Distributions in PVFS are a mapping from a logical sequence of bytes
to a physical sequence of bytes on each of several I/O servers.  To
be of use to PVFS system code this mapping is expressed as a set of
methods.

Files in PVFS appear as a linear sequence of bytes.  A specific byte
in a file is identified by its offset from the start of this sequence.
This is refered to here as a \emph{logical offset}.  A contiguous
sequence of bytes can be specified with a logical offset and an extent.

Requests for access to file data can be to PVFS servers using various
request formats.  Regardless of the format, the same data request is
sent to all PVFS servers that store part of the requested data.  These
formats must be decoded to produce a series of contiguous sequences of
bytes each with a logical offest and extent.
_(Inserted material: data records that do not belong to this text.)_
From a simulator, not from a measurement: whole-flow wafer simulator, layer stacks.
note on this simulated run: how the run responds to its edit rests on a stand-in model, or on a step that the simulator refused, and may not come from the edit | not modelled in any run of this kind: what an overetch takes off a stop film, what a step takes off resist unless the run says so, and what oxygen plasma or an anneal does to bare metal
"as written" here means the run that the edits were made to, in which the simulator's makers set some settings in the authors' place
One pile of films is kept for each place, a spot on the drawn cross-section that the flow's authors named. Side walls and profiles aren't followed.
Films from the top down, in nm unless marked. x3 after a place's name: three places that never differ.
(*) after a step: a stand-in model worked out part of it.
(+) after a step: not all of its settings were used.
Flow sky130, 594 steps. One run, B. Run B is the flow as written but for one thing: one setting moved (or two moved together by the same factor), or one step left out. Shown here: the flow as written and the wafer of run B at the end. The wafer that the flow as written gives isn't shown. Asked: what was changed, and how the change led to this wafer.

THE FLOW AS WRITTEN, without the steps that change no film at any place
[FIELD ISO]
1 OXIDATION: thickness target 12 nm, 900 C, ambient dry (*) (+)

PVFS servers store some part of the logical byte sequence of each file
in a linear sequence of bytes or byte stream within a data space
associated with the file.
Bytes within this byte stream are identified by their offset from the
start of the byte stream referred to here as a \emph{physical offset}.
On the server the PVFS distribution methods are used to determine which
portion of the requested data is stored on the server, and where in
the associated byte stream the data is stored.


\section{System Interface Distributions}

PVFS2 users should be able to utilize distributions effectively through
the system interface.  API's are exposed that allow users to create files
with the user-specified distribution.  In the case that no distribution is
specified (i.e. the NULL distribution is specified), the default distribution,
simple stripe is used.  The system interface must be initialized before
distributions may be accessed.

The external distribution API is exposed to users via the following data types
and functions:

\begin{verbatim}
  struct PVFS_sys_dist;
\end{verbatim}

The system interface distribution structure.  It contains the distribution
identifier (i.e. the name) and a pointer to an instance of the distribution
parameters for this type distribution.  In general, the user should not
modify the data within this struct.

\begin{verbatim}
  int PVFS_sys_create( char* entry_name,
                       PVFS_object_ref ref,
                       PVFS_sys_attr,
                       PVFS_credentials credentials,
                       PVFS_sys_dist* dist,
                       PVFS_sysresp_create* resp );
\end{verbatim}

Creates a file using the specified distribution.  If no distribution is
specified, the default distribution \emph{simple\_stripe} is used during
creation.  The distribution used during file creation is stored with the
file and may not be changed later.  Altering the distribution used to
store the file contents could result in data corruption.

\begin{verbatim}
  PVFS_sys_dist* PVFS_sys_dist_lookup( const char* name );
\end{verbatim}

Allocates a new distribution instance by copying the internal distribution
registered for the supplied name.  Note that the internal distribution has
additional data not exposed thru the system interface, but that should be
fully configurable thru the distribution parameters.

\begin{verbatim}
  int PVFS_sys_dist_free( PVFS_sys_dist* dist );
\end{verbatim}

Deallocate all system interface resources allocated during distribution
lookup.

\begin{verbatim}
  int PVFS_sys_dist_setparam( PVFS_sys_dist* dist,
                              const char* param,
                              void* value );
\end{verbatim}

Set the distribution parameter specified by the string \emph{param} to
\emph{value}.  The strings used to specify parameters are distribution defined
but should generally correspond to the field name in the distributions
parameter struct.  All parameters must be set before the distribution is used
in file creation.  Once a file is created, there is no safe way to modify
the distribution parameters for that file.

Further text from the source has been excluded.